Technology and the Diagonal

Many of the biggest platforms that have emerged on the internet have taken an industry or market in the top right (broker or bazaar) and used technology to reduce verification costs (reputation based systems) and heterogeneity (categorization and machine learning).

Technology	Variable Reduced	Mechanism
TCP / IP	H to 0	It didn't matter if you used a PC, Mac or Linux Server; the data "packet" became standardized. This created the Internet.
SSL / HTTPS	V to 0	The little lock icon. Cryptography verifies you are actually talking to your bank, not a man in the middle.
The API	H to 0	It turned messy internal databases into standardized "sockets" that other software can plug into.
Reputation Systems	V to 0	Google/eBay/Airbnb/Uber reviews. They crowdsourced verification, allowing us to trust strangers.
Machine Learning	H to 0	Clustering algorithms (K-means, DBSCAN, hierarchical clustering, Gaussian mixtures, etc.) can identify groupings among assets that appear diverse on the surface but share underlying similarities.

Friction and Frequency

H and V explain what a market trades and how it verifies value. But there is a third dimension that determines whether trust is cheap or expensive: how often participants interact. Markets can also be defined by the Frequency of Interaction. Frequency of Interaction can act as the “Memory” of a market. If you treat every interaction as the first time you’ve met (Low Frequency), you must pay the full cost of Verification and Setup (High Friction). If you interact frequently, you build “State” (Memory/Reputation), which allows you to bypass those costs.

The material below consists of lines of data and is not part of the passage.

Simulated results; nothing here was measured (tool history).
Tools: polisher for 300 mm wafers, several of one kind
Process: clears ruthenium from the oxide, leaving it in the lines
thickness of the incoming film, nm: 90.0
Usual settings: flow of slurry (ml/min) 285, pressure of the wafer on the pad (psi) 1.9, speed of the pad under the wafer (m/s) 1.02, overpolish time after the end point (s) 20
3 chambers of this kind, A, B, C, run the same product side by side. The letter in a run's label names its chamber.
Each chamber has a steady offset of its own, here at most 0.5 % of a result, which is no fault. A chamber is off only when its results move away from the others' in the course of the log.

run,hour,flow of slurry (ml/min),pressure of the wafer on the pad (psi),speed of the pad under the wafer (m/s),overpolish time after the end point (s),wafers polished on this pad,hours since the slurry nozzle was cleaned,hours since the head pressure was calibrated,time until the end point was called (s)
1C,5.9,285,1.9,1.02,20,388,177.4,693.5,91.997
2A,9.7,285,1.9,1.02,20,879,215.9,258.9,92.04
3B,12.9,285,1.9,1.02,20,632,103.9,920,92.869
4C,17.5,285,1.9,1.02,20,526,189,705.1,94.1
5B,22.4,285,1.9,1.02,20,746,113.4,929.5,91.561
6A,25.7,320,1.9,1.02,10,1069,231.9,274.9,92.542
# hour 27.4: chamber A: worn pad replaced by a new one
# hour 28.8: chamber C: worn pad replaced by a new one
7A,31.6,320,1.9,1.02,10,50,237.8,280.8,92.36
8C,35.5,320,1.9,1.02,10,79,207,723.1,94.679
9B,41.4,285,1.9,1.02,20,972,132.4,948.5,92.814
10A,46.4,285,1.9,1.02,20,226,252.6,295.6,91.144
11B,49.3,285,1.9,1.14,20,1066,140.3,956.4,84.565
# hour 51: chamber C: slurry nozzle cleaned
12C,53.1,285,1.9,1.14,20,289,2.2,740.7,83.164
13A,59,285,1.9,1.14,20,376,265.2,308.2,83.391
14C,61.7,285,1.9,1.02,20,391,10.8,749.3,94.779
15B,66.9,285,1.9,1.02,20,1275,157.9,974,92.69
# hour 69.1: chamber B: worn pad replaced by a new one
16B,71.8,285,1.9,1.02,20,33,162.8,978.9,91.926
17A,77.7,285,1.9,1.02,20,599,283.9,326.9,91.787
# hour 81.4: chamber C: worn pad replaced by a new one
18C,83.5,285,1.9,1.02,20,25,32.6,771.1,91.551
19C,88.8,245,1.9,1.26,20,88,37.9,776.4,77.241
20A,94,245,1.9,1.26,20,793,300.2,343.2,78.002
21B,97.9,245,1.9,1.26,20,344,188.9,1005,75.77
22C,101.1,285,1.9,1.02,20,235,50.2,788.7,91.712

Frequency can also override verification through “The Shadow of the Future,” anticipated future interaction may sustain cooperation. If the frequency is high enough, you do not need verification or even law. For example take the diamond market in New York where dealers trade high sums of diamonds with each other often over phone or chat based on a handshake agreement where settlement might be delayed. If counterparties trade with each other every day for decades, cheating once could risk being exiled forever. The same was also true for FTX, users logged on every day, traded, deposited, and withdrew and nothing went wrong. Even the initial concerns were often dismissed by those who had gotten used to the high frequency of interaction with the exchange.

The history of the web provides valuable lessons of increasing frequency to drive friction to zero.

Phase 1: Dial Up (Low Frequency)

The State: You had to physically log on. The cost to initiate a session was high (noise, blocking the phone line).
The Result: You went online once a day for 30 minutes. You batched your emails. The friction of connecting kept the internet separate from real life.

Phase 2: Broadband & Cookies (Medium Frequency)

The Mechanism: The “Session Cookie” was the breakthrough. It meant the server remembered you. You didn’t have to verify your password for every single click.
The Frequency Hack: The cookie simulates an infinite frequency connection. It tells the server, “I am the same person from 1 second ago.”
The Result: Ecommerce. You could fill a shopping cart. Without the memory of high frequency, the cart would empty every time you clicked a new page.

Phase 3: Mobile & Push (Infinite Frequency)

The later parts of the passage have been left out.